That said, there is a certain uniformity to Case's singing on The Virginian; for all the radiant energy in her delivery, "there's no kind of dynamic," she offers, pinpointing the lack of depth in mood and texture. It's a different story on Furnace Room Lullaby, which finds Case developing a much greater emotional range as a singer.

"I wanted to try lots of different things," Case says of the new album. "The thing I really wanted to avoid on the first record was that flowery girly singing that is very popular. I liked it when women sang with BIG voices; I was tired of the small flowery voices. Not that there's no place for that, because I love that sometimes....But then I realized you can't just have all powerful voice -- there can be more than one emotion on your record, and it would be a lot more effective."

In many ways, the record works as a companion piece to the new release by her Bloodshot labelmate Hogan, who Case calls "probably the best singer I know." Clearly Hogan's talent for torchy elegance has rubbed off on Case, and it doesn't hurt that Hogan contributes backing vocals on a few cuts as well. Another guest who fits right into such vocal stylings is Ron Sexsmith, who sings along with an exquisitely soft touch on "We've Never Met".

The other primary difference between the two records is that the material on Furnace Room Lullaby is all original. The songs are co-written with a variety of collaborators, but no classic country covers were included this time around -- though Case says that wasn't the intention in the beginning. "We recorded some cover songs, and John Ramberg [guitarist for Seattle band the Model Rockets] was in the studio with me, and he was like, 'You don't need to do any cover songs; just have it be all your own songs.' And I was like, 'No -- I wanna do the Nick Lowe song!' And then, later on I realized, wow, he's right."

That decision made the album a more personal artistic statement, and Case's songwriting has improved enough since the first record to warrant such a move. "Guided By Wire" (written with Ramberg, drummer Joel Trueblood and bassist Scott Betts) rolls along to an effortlessly bouncy lyric; "Twist The Knife" (with assists from Ramberg and Whiskeytown's Adams and Daly) is a bewitchingly dramatic ballad; "Thrice All American" (credited to Case/Connelly/Betts/Trueblood/Ramberg) is a beautifully bittersweet evocation of her days in Tacoma, "a dusty old jewel in the South Puget Sound."

The song is indicative of a certain sadness Case has been feeling lately about the places of her past, and a realization that you can't go home again. She moved to Seattle last year but ended up spending much of this past fall in Chicago, swept up so much by the Windy City's thriving musical community that she's planning to move there soon. She's also increasingly disenchanted with the constantly changing face of Seattle: "We're getting kicked out of this building because they have to make condos for rich people," she laments of the downtown warehouse apartment that's currently her home.

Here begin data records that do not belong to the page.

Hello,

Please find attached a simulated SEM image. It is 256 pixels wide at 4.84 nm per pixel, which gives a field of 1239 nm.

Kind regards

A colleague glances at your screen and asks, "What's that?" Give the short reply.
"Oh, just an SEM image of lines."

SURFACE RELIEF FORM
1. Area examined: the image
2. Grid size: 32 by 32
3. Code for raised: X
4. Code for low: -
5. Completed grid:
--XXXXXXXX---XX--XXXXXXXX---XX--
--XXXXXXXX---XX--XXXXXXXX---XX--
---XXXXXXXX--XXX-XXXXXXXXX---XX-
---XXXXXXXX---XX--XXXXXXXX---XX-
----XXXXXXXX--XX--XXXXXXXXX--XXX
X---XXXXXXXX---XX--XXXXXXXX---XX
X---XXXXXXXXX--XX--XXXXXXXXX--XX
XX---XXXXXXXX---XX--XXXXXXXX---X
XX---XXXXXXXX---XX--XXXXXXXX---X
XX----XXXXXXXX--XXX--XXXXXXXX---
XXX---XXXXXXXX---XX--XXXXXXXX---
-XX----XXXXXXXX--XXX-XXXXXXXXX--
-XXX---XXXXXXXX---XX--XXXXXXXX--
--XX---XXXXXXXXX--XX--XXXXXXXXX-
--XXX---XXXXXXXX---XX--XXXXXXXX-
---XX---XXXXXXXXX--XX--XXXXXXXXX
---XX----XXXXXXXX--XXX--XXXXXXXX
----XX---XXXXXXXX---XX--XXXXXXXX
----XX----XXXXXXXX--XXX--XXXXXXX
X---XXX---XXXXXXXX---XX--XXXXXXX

The countryside isn't safe from the steamroller of progress either. "Even the farm where my family's from up north, somebody bought all the land and they're turning it into subdivisions," she says. "It's way up in the hills by the Canadian border, right beneath the limestone quarry where everybody in my family worked while they were dairy farming or whatever.

"I could see the piles of rocks that my parents piled up when they were kids, because they had to take all the stones out of the field. And I know they're gonna cart them away. It just breaks my heart; I can't even go there anymore, it feels so dislocated. You always want to think there's some little place you can go back to, but you can't."

And yet, with her music, Case has found a way to go forward while keeping a window open to what has come before. She acknowledges, for instance, that while her new album is all original songs, she certainly hasn't abandoned the practice of mining for golden oldies. "I love doing other people's songs so much," she says. "That's always my favorite part of the set, usually, when we're on tour, is, 'OK, we get to do other people's songs now!'

"And, there's so much to choose from out there. There's so many good songs that nobody pays any attention to; it's such a fun thing just to hunt them out and work them up yourself. I often feel that I'm not doing justice to it, mind you; like, if you're trying to sing a Roger Miller song, there's no fuckin' way you're gonna make it anywhere near as good as Roger Miller can do it, because there's nobody like him in the world ever.

"But it still feels good to sing those lines, you know?"

ND co-editor Peter Blackstock has never sung a Roger Miller tune -- but, yeah, he knows.